The physical properties of fluorinated organic compounds are in many cases very different to those observed for nonfluorinated molecules. In a very simple way, the majority of these changes can be rationalized by the atomic properties of the fluorine atom. For example, it has a high ionization potential and a low polarizability, which consequently leads to very weak interactions between perfluorinated moieties. Due to the electronegativity of fluorine, $\ce{C-F}$ bonds are always strongly polarized; nevertheless, perfluorocarbons belong to the most nonpolar compounds known. This is explained by the fact, that the dipole moments in a perfluorocarbon molecule cancel each other. Consequently, partly fluorinated compounds can have a significant polar character. Overall, the physical properties of hydrofluorocarbons are often very different from those of both, perfluorocarbons and hydrocarbons. Finally, the properties of fluoroorganic compounds are also determined by the excellent match of the corresponding $\mathrm{2s}$ and $\mathrm{2p}$ orbitals of carbon and fluorine.

Since fluorine is a larger substituent than hydrogen, the structural behavior of perfluorocarbons differs from that of their nonfluorinated analogues. Typically, linear hydrocarbons adapt a linear zig-zag conformation, which is not the case for the corresponding perfluorocarbons. The steric repulsion of fluorine substituents in relative 1,3-positions renders a zig-zag conformation very unfavorable, so that nonbranched perfluorocarbons have a helical structure. Expectedly, helical chains are less flexible than zig-zag conformations, so that perfluorocarbon molecules occur as rigid rods.

I'm not sure this would answer completely your question, nevertheless, it is worth mentioning. Interesting point of view (also note that perfluoro-alkane compounds have significantly lower dielectric constants than expected, representing their low polarizability).
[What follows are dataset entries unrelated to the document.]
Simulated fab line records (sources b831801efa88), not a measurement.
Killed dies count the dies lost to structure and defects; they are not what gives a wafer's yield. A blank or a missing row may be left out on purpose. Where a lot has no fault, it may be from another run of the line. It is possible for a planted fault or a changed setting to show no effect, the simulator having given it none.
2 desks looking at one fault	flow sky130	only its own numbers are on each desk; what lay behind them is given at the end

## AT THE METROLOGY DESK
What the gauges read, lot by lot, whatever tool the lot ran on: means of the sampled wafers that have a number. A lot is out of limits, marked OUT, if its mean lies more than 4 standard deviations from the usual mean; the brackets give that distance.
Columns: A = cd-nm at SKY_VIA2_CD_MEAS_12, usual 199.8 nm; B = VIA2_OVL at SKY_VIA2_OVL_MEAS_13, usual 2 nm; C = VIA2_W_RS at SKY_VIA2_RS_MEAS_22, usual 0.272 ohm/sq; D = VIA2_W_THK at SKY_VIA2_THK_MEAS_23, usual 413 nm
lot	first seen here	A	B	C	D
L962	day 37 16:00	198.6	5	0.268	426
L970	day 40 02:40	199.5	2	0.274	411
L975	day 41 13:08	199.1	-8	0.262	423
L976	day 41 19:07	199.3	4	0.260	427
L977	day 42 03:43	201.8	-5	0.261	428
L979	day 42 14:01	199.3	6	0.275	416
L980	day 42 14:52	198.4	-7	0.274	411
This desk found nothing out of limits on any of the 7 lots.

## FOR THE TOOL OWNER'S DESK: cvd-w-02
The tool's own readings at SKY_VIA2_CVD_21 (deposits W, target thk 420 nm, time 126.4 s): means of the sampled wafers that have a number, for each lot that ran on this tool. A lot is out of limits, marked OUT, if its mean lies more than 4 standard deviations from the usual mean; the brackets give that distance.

If you are interested in learning boiling point comparisons of perfluoro-ethers and -amines to that of hydrocarbons, it is worth reading Reference 2.

References:

  1. Axel Haupt, "Chapter 11: Fluoroorganic compounds – unusual properties and versatile applications," In Organic and Inorganic Fluorine Chemistry: Methods and Applications; Walter de Gruyter GmbH: Berlin, Germany, 2021, pp. 283-300 (DOI: https://doi.org/10.1515/9783110659337-014)(ISBN: 978-3-11-065933-7).
  2. A. A. Woolf, "Relative boiling points of fluoro-ethers, fluoroamines and other fluorocarbon derivatives to fluorocarbons," Journal of Fluorine Chemistry 1999, 94(1), 47-50 (DOI: https://doi.org/10.1016/S0022-1139(98)00336-4).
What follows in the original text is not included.